Myanmar rejects UN decision to probe Rohingya atrocity claims
Allegations of rape and murder of Rohingya Muslims have heaped enormous pressure on Myanmar's one-year-old civilian government, which has vigorously swatted back calls for an international investigation.? Photograph: (AFP)
Myanmar on Saturday rejected the UN rights council's decision to investigate allegations that security officers have murdered, raped and tortured Rohingya Muslims, saying the probe would only "inflame" the conflict.
The Geneva-based body agreed Friday to "urgently" dispatch a fact-finding mission to the Southeast Asian country, focusing on claims that police and soldiers have carried out violations against the Rohingya in Rakhine state.
The army crackdown, launched in October after militants killed nine policemen, has sent tens of thousands of Rohingya fleeing across the border to Bangladesh.

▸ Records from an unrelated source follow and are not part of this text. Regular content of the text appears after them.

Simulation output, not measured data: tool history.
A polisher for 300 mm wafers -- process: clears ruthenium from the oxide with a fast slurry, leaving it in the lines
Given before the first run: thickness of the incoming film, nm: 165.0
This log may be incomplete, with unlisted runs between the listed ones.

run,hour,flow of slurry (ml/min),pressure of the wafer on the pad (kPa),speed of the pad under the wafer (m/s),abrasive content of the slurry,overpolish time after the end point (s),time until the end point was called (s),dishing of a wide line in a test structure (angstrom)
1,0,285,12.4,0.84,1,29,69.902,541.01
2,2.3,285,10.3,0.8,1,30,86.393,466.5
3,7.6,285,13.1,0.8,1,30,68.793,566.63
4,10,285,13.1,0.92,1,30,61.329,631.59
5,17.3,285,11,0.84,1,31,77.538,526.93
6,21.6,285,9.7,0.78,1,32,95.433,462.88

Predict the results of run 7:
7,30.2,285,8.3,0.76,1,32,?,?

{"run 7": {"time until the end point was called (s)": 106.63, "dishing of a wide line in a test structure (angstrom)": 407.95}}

Escapees have given UN investigators gruesome accounts of security officers stabbing babies to death, burning people alive and committing widespread gang rape.
The allegations have heaped enormous pressure on Myanmar's one-year-old civilian government, which has vigorously swatted back calls for an international investigation.
Myanmar's foreign affairs ministry on Saturday stopped short of saying it would block the UN-backed probe but said it "has dissociated itself from the resolution as a whole".
"The establishment of an international fact-finding mission would do more to inflame, rather than resolve the issues at this time," it added.
Myanmar is carrying out its own domestic inquiry into possible crimes in Rakhine.
But rights groups and the UN have dismissed the body, which is led by retired general turned Vice President Myint Swe, as toothless.
The recent crackdown is only the latest conflict to beleaguer the stateless Rohingya, who are denied citizenship and face brutal discrimination in the Buddhist-majority country.
More than 120,000 Rohingya have languished in grim displacement camps ever since bouts of religious violence between Muslims and Buddhists ripped through Rakhine state in 2012.
Most are not allowed to leave the squalid encampments, where they live in piecemeal shelters with little access to food, education and healthcare.